The Rattlesnake Naval Jacks

First Continental Navy Jack
South Carolina Navy Jack
The Gadsden Flag

         Probably one of the most popular and recognizable flags to come out of the American Revolutionary War is the so-called First Continental Navy Jack. Not only is it readily available from most nearly every major flag manufacturer in the United States today, it is currently being used by the United States Navy as a jack in their War Against Terrorism. It is the perfect example of a flag that never actually existed becoming a reality by both popular and institutional acceptance. Although there is widespread belief that ships of the Continental Navy flew this jack, there is no firm bases of historical evidence to support it. In fact, it is unlikely this flag every existed or was used by the Continental Navy during the Revolution until after the tradition was established.

         There is strong reason to believe that the actual Continental Navy Jack was simply a red and white striped flag with no other adornment (also known as the Colonial Merchant Ensign - see below). Today, this flag is usually identified with the "Sons of Liberty" who apparently used a similar red and white striped flag. However, by turn of the century the tradition of our navy using the symbol of the rattlesnake with the motto "DON'T TREAD ON ME" was firmly established in American myth. Most flag historians now believe it to be a 19th Century invention.

Portrait of Commodore Hopkins
by Thomas Hart

        It turns out that the only actual contemporary source of information about the Rattlesnake flag is a portrait of Commodore Hopkins by Thomas Hart published in London in 1776 (shown above). The Commodore is shown on the deck of a ship, sword-in-hand while what appears to be the "Don't Tread (up)on Me" flag. Unfortunately, the portrait has no relation to the actual appearance of Commodore Esek Hopkins or the ships and flags under his command. It was quite common for 18th and 19th century illustrators to create portraits of famous people that had no relation to the reality. Hart never saw Hopkins or knew what he really looked like and drew him and the flags from second-hand descriptions. Hopkins' real ensign was the Grand Union flag, which provided the stripes, and his standard was the Gadsden Flag which provided the rattlesnake and motto "DON'T TREAD ON ME," which the artist mistakenly combined to invent the famous striped rattlesnake flag. Curiously enough, it was the English press, not the Colonials, who established the existence of the fictitious flag.

        Almost one hundred years later, in 1880, George Henry Preble published "History of the Flag of the United States" in which he identified the flag as the First Naval Jack and said "the striped jack may have been a flag of thirteen stripes, with a rattlesnake undulating upon it." On a color plate in this book it shows the "Don't Thread On Me" flag with red and white stripes, and a second version of the flag with red and blue stripes. Since his book was considered the definitive work on the history of the American Flag generations of subsequent writers have continued the legend.
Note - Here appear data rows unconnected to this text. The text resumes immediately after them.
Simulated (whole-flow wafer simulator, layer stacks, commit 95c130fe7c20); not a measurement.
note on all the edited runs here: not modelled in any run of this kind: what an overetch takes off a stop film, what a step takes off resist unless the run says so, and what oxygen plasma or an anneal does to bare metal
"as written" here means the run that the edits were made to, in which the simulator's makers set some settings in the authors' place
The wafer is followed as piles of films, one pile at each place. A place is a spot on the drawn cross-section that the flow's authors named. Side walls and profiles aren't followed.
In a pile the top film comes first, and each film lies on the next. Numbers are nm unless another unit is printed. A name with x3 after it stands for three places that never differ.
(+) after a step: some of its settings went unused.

        Although the Blue and Red Striped Rattlesnake flag appears to be as fictitious as the First Navy Jack, it was associated with the South Carolina Navy in 1917 by a well-known article "Flags of the World" appearing in National Geographical Magazine, written by Byron McCandless and Gilbert Grosvenor. Although there was historically a South Carolina Navy, no one particular flag was ever identified with it, and no actual historical connection of the red and blue striped rattlesnake flag exists.

The Continental Colors/Grand Union Flag

The Union Flag/Jack
Colonial Merchant Ensign
The Grand Union Flag

        The legend that General Washington asked Rebecca Flower Young to make a flag for use by his troops when he first assumed command of the Continental Army is fairly well known to historians. The flag designed became known as the "Grand Union Flag." According to the legend, on January 1, 1776, this flag was first raised at Cambridge on Prospect Hill, where George Washington took command of the Continental Army. Although this flag was never officially sanctioned by the Continental Congress, we know it was in use from late 1775 until mid 1777.

        Nobody denies the existence of this very famous flag or that it actually was the "de facto" first U.S. naval ensign after it was first raised aboard the Continental Navy's flagship "Alfred" by Commodore Esek Hopkins on December 3, 1775. The story of its first use on Prospect Hill is, however, is questioned.

The Prospect Hill Flags
according to one witness
            Before we look at the events on Prospect Hill, it is important to remember that the British Union Flag/Jack was a "Royal" ensign and as such could only be used by official government organizations with Royal permission and/or by the Royal military. For anybody else to use it was against the law. On the very day that the colonists were forming their new Continental Army at Prospect Hill, a speech by the King arrived rejecting the colonist's "protestations of loyalty." In answer to the King's speech, the Colonists may have sent a strong signal if they raised the Union Jack, for they were breaking the law, and using it was a clear message of protest and defiance. It could only be used with Royal permission, and they didn't have it, or care.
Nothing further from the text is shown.